North Korea Threatens Nuclear Strike Over US-South Korea Drills

Published on

According to a statement by North Korea’s Foreign Ministry, there is a chance that the country could carry out a nuclear strike in retaliation for joint U.S.-South Korea military drills.

The statement was released via state news agency KCNA on Monday, the same day that the Ulchi Freedom Guardian command and control exercise began. Tens of thousands of U.S. and South Korean soldiers are participating in the military drills, which are scheduled to last for two weeks, writes Damien Sharkov for Newsweek.

Pyongyang threatens nuclear strike as massive military drills begin

North Korea has threatened to carry out a nuclear strike in retaliation for the drills. For its part the U.S. has promised to send air defense systems to South Korea following continued missile tests from North Korea this year.

News of the planned deployment led to protests from Pyongyang, where officials accused Washington of “creating an evil cycle of tensions” and “bringing the grave danger of a nuclear war to the Korean peninsula.”

“It is the consistent stand of the (North Korean) government to fundamentally terminate the danger of a nuclear war posed by the U.S. by dint of the powerful nuclear deterrence and defend the regional and global peace,” the statement read.

North Korea says first strike units are fully ready

According to the general staff of the North Korean military, the U.S. and South Korea are guilty of “saber-rattling.” A statement said that “nuclear war may break out any moment” on the Korean peninsula.

“They should properly know that from this moment the first-strike combined units of the KPA keep themselves fully ready to mount a pre-emptive retaliatory strike at all enemy attack groups involved in Ulchi Freedom Guardian,” the statement read.

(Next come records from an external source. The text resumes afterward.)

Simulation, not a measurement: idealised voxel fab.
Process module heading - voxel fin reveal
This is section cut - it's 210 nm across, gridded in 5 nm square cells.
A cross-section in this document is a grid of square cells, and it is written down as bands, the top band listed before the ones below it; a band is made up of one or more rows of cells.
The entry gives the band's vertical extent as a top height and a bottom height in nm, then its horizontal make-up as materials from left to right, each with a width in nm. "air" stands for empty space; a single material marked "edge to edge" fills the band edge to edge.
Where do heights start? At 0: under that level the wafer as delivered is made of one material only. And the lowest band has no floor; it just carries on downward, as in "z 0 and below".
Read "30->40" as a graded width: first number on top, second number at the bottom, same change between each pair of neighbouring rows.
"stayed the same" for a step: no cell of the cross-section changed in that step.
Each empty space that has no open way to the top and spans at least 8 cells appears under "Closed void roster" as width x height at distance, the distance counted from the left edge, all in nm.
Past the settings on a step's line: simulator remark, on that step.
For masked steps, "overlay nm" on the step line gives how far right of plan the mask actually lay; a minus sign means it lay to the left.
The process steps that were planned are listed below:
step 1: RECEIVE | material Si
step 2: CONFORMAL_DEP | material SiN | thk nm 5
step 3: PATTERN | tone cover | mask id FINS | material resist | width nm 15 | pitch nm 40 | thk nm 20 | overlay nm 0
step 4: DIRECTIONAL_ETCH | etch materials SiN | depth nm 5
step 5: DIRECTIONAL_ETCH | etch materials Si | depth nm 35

“The nuclear warmongers should bear in mind that if they show the slightest sign of aggression on the inviolable land, seas and air where the sovereignty of the DPRK is exercized, it would turn the stronghold of provocation into a heap of ashes through Korean-style pre-emptive nuclear strike.”

Tensions already high on Korean peninsula

The South Korean Ministry of Unification said that the drill is purely defensive, expressing its regret about threats of nuclear war from the North.

“It is regrettable that North Korea threatens to conduct a pre-emptive nuclear attack on the South,” Jeong Joon-hee, ministry spokesman, told Yonhap news agency. “North Korea should suspend its nuclear and missile programs and make the right choice.”

As a long-time North Korean ally, China has criticized the war games. Officials said that the exercises are likely to make North Korea “more aggressive” at a time when tensions have been high.

Pyongyang continues to develop nuclear weapons despite punitive international sanctions that are among the most extensive ever imposed on a nation. The secretive nature of North Korea and its nuclear program mean that experts are not entirely sure how well developed Pyongyang’s nuclear weapons are.

What comes next on the Korean peninsula?

Experts are divided over how many warheads North Korea has in its possession, and how far its missiles would be capable of delivering those warheads.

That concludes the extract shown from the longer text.